Drivers in Wuhu got a new kind of roadside presence last week, and it did not need a whistle.
AiMOGA Robotics, part of the Chery Group, deployed its first “intelligent traffic policing” robot at the intersection of Zhongjiang Avenue and Chizhu Mountain Road.
The unit, Intelligent Police Unit R001, stood on a traffic island, ran through standard hand signals, and wore a badge reading “ZhiJing R001” (Intelligent Police).
The company kept the job description modest. R001 is not there to replace officers, AiMOGA said.
Instead, it took on the repetitive bits: directing traffic at a fixed post, nudging road users towards better behaviour, and helping keep the flow moving while human officers saved their attention for the messy stuff.
At this stage, the robot’s focus centred on traffic guidance and behavioural reminders, particularly for non-motorised road users.
AiMOGA said it integrated with the city’s signal systems and detected irregular behaviour before delivering polite, standardised prompts.
Under the shell, the company listed autonomous mobility for fixed-post duties, high-definition road monitoring, and multi-modal perception designed to cope with dense, noisy traffic.
There was also the practical, unglamorous reason: intersections made for rough workplaces.
Heat, rain, exhaust fumes and constant noise took a toll. AiMOGA argued that R001’s steady operation reduced physical strain on staff while giving the firm a live test of human-robot teamwork.
AiMOGA said it has deployed robots across more than 100 environments, and added that in 2025 it delivered 300 humanoid robots and 1,000 quadruped robots, completed a Series A funding round, and secured EU certification for both hardware and software. It said it operated in more than 30 countries and regions.
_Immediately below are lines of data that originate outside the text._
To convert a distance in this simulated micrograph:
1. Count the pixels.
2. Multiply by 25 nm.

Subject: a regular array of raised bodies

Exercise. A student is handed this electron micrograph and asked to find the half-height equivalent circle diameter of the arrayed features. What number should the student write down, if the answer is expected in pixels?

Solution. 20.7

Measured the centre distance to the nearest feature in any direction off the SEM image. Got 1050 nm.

“Products that remain in the laboratory never truly mature,” AiMOGA Robotics general manager Zhang Guibing said. “Real-world deployment is essential for achieving reliability.”
Next, AiMOGA said the Intelligent Police series could evolve into emergency coordination and real-time public information services. For now, Wuhu has a traffic cop that does not get tired, does not get drenched, and never argues about whose turn it is to stand in the sun.